The Poop Diaries

A while back, I wrote a post entitled, “The Toothpaste Chronicles.”  In that post, I believe I mentioned that you will not be seing posts from me about actual gross stuff (such as poop, snot, etc.)

I lied.

Yep.  This post is about poop.  It will be short, but it won’t be sweet.  You should just be thanking me that there is no photo to go along with it.

This is really just a poop update (a poopdate?) about Easton, and a what-the-hell-seriously story about Keegan.

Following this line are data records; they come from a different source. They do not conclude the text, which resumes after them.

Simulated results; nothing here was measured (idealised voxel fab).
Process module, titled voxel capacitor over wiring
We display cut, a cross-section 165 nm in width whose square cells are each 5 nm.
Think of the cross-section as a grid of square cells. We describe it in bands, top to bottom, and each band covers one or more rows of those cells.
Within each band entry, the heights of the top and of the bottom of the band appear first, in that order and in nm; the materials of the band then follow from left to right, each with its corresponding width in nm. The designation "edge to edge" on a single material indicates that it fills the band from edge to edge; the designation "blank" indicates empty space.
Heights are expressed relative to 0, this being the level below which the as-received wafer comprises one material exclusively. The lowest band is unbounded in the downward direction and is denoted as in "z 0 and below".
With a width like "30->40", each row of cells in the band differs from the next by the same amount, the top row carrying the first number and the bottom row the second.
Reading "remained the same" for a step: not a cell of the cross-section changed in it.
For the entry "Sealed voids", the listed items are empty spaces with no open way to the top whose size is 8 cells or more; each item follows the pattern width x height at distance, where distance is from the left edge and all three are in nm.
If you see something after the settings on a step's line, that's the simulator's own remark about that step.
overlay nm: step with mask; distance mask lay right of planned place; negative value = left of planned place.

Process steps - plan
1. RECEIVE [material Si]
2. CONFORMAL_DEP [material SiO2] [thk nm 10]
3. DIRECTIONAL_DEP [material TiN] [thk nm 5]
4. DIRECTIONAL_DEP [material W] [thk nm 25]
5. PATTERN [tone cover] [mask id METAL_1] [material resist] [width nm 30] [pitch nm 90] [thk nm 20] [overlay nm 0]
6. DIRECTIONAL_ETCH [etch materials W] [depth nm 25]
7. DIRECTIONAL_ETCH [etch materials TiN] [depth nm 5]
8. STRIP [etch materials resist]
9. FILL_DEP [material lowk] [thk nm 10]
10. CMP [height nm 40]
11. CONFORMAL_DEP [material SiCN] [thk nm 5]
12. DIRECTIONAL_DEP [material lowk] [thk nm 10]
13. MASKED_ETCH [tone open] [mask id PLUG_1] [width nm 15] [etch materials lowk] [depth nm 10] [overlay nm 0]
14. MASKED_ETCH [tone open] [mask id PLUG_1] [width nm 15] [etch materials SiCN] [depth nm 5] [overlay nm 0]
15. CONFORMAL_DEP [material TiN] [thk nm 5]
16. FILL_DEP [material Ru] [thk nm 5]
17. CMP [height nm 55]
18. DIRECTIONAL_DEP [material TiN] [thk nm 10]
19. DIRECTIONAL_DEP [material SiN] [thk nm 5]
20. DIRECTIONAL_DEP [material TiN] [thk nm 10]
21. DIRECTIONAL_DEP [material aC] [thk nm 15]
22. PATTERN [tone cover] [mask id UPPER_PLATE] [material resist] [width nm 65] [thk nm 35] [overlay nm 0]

Let’s start with the poopdate, because it’s a much cuter story.  Easton has recently started to tell me, as well as his teacher at daycare, when he is poopy.  This is fairly new, and also HUGE that he’s communicating to us this way.  He basically walks up to us and says, “Poopy?”  And now…he goes and gets a diaper at home, brings it over to the floor where I always change him, puts the diaper up to his mouth/nose (I have NO idea why, but it’s EVERY TIME), and drops it.  Then, he gets the box of wipes, brings it over, puts it up to his mouth/nose, and drops it….then lays down for me to change him.  As far as changing poopy diapers goes…it’s pretty frickin’ adorable.  And HOORAY, he can finally TELL us this news!   ANY communication initiated by him is a milestone.

(Side note: if you’re about to tell me, “Oh! It sounds like he’s ready to potty train!” I will literally put my fingers in my ears and start going “la-la-la-la-la-la” like a 9 year-old. No….just…NO.)

Now.  The what-the-hell-seriously story.

I walk upstairs.  Keegan is supposed to be getting ready for his shower.  Pretty much every single night, he strips naked and poops before brushing his teeth and showering.  I walk into the bathroom to find his underwear on the floor, poop in the toilet, NO toilet paper with it, and NO KEEGAN.

Me:  “Keegan!”

Silence.

Me: “KEEGAN TY!  Where are you?”

He comes walking nonchalantly out of the toy room, wearing only socks and a smile.

Keegan: “What?”

Me: “WHY are you naked in the toy room?”

Keegan: “Because I was going poop!”

Me: “WHY didn’t you wipe OR flush?”

Keegan: “Because I’m not done yet!”

Me (trying ever-so-hard to stay calm): “Then WHY are you in the toy room?”

Keegan: “Because I was playing hide-and-seek with you!”

I’m not kidding…not even 2 minutes later, he said, “When do I get to meet Santa?”

THE END.

And THAT, ladies and gentlemen, is why I drink.